A tool traditionally utilised by underwriters, when values are deemed inadequate, is the average clause, which links the level of underinsurance to the indemnity by subjecting indemnity to the same ratio that the reported values bear to the determined values at the time of the loss. This clause is often perceived as punitive by the Insured especially when this forms a permanent fixture on the policy wording.
The LMA’s Onshore Energy Business Panel recently revisited the average clause with the purpose of clarifying the methodology followed. It was initially brought up following numerous occasions of undervaluation being discovered post valuations or post actual losses. During this process we identified that the main purpose for introducing such a clause on a policy, is to encourage the Insured to undertake a valuation and not to penalise them. As a result, the new model clause was named Property Damage Valuation and Average Clause and the emphasis is now clearly put on the valuation.
Insurance is based on trust and good faith and being able to trust asset values is part of this. Values change over time and while accounting methods and industry indexes can help keep them updated for short periods, periodic valuations are required for the more complicated risks and this clause is a reminder that up-to-date valuations are required.
The clause requires that a mutually acceptable independent valuation must be conducted and that the scope of the valuation needs to be agreed by the underwriters. The clause also allows the underwriters to list valuation companies that they deem acceptable where this is thought to facilitate the Insured.
The clause is expected to be used only where values are deemed inadequate by the underwriters and the average clause to apply only to the locations for which an acceptable valuation is not in place (ref. paragraph b). The way to monitor this is at the Insured’s and underwriter’s discretion. NB When the valuation exercise is completed, the clause can be removed from the policy.

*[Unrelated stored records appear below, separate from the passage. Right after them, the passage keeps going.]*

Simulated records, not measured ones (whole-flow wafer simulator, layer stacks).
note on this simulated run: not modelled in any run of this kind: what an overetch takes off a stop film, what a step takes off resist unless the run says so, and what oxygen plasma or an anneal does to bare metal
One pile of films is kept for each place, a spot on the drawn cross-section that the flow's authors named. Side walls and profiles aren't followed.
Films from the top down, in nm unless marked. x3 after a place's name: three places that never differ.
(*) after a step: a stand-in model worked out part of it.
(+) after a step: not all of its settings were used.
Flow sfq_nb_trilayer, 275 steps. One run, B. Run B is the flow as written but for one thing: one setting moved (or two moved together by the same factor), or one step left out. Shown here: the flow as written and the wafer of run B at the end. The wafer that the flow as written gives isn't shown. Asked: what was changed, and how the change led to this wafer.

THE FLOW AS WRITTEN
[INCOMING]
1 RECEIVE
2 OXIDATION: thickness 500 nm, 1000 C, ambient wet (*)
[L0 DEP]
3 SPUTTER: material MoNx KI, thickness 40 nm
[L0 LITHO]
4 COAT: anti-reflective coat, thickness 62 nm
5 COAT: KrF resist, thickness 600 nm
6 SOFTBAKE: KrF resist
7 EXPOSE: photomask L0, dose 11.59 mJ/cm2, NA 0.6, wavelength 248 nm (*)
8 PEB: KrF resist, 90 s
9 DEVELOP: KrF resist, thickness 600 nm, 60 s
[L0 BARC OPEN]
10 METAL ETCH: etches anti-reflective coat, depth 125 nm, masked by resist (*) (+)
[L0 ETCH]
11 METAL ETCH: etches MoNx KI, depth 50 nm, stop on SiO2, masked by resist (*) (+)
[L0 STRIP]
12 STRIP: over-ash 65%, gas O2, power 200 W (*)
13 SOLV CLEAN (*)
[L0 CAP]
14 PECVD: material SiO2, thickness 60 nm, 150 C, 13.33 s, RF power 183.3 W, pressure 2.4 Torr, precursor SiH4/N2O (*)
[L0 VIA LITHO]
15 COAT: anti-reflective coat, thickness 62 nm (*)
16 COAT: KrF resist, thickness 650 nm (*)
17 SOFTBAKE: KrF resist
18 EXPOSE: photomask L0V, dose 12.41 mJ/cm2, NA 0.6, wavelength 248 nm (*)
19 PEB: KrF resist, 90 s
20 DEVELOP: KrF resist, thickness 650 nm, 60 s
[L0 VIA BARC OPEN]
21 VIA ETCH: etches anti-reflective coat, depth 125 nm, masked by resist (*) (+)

The Average provision features at the bottom of the clause and the methodology described in it is on a per location basis. While it was identified that the ”per location” basis will not work for all risks (e.g. some declare the values per system), this basis was deemed the most fitting for the purposes of a model clause. A loss adjuster and a valuation expert were consulted when considering how to value an asset post loss, especially in relation to partial losses.
The task of achieving value accuracy is certainly not over and while all the aforementioned tools are available to help assess property values, the equivalent undertaking for Business Interruption (BI) values is far more complicated. The OEBP has published a suite of BI Volatility clauses in the past to address this problem and another version is due to be published in late 2020. However, partial losses remain a challenge and there is further work underway to try and address this.
The LMA’s model clause LMA5514 was published in November and is available on the Lloyd’s Wordings Repository (LWR).